This placed Stalin at the centre of the party apparatus. He
controlled who was hired, fired, and promoted. He controlled
access to Lenin (only Trotsky could see Lenin without going
through Stalin). This was a finely-tuned machine which
allowed Lenin to exercise absolute power through a party machine
which Stalin had largely built and operated.
Then, in May of 1922, the unthinkable happened: Lenin was felled
by a stroke which left him partially paralysed. He retreated to
his dacha at Gorki to recuperate, and his communication with the
other senior leadership was almost entirely through Stalin. There
had been no thought of or plan for a succession after Lenin (he was
only fifty-two at the time of his first stroke, although he had
been unwell for much of the previous year). As Lenin's health
declined, ending in his death in January 1924, Stalin increasingly
came to run the party and, through it, the government. He had
appointed loyalists in key positions, who saw their own careers
as linked to that of Stalin. By the end of 1924, Stalin began to
move against the “Old Bolsheviks” who he saw as
rivals and potential threats to his consolidation of power. When
confronted with opposition, on three occasions he threatened to
resign, each exercise in brinksmanship strengthening his grip
on power, as the party feared the chaos that would ensue from
a power struggle at the top. His status was reflected in 1925
when the city of Tsaritsyn was renamed Stalingrad.

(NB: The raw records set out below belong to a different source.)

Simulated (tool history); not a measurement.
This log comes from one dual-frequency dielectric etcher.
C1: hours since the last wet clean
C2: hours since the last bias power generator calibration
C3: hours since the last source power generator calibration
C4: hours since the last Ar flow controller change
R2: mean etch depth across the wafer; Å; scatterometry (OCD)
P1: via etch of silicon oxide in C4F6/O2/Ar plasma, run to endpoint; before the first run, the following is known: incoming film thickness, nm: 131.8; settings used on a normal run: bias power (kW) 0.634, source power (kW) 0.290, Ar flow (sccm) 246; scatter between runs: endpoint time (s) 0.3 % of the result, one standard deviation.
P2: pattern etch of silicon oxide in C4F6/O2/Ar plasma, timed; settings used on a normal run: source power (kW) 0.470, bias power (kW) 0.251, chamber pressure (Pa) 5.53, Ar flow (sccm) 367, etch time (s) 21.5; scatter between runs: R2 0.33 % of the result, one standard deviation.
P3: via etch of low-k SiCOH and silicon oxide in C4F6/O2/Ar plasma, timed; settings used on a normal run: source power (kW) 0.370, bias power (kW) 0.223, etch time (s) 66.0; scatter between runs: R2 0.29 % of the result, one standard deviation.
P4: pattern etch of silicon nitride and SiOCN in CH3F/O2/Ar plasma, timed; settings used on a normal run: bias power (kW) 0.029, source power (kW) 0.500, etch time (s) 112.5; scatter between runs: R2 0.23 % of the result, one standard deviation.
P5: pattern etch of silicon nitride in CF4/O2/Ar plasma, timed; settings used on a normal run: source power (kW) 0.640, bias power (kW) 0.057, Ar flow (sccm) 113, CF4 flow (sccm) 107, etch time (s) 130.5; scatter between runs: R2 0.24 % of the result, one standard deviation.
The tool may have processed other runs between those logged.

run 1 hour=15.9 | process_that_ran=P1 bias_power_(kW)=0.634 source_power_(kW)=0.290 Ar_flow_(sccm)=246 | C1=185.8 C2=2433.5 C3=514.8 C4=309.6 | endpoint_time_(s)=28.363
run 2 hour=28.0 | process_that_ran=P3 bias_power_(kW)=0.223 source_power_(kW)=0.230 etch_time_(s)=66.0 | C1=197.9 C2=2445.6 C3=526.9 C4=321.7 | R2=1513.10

This ascent to supreme power was not universally applauded.
Felix Dzierzynski
(Polish born, he is often better known by
the Russian spelling of his name, Dzerzhinsky) who, as the
founder of the Soviet secret police (Cheka/GPU/OGPU) knew
a few things about dictatorship, warned in 1926, the year
of his death, that “If we do not find the correct
line and pace of development our opposition will grow and
the country will get its dictator, the grave digger of the
revolution irrespective of the beautiful feathers on his
costume.”
With or without feathers, the dictatorship was beginning to
emerge. In 1926 Stalin published “On Questions of Leninism”
in which he introduced the concept of “Socialism in One
Country” which, presented as orthodox Leninist doctrine
(which it wasn't), argued that world revolution was unnecessary
to establish communism in a single country. This set the stage
for the collectivisation of agriculture and rapid
industrialisation which was to come. In 1928, what was to
be the prototype of the show trials of the 1930s opened in
Moscow, the
Shakhty
trial, complete with accusations of industrial sabotage
(“wrecking”), denunciations of class enemies,
and Andrei Vyshinsky presiding as chief judge. Of the
fifty-three engineers accused, five were executed and forty-four
imprisoned. A country desperately short on the professionals
its industry needed to develop had begin to devour them.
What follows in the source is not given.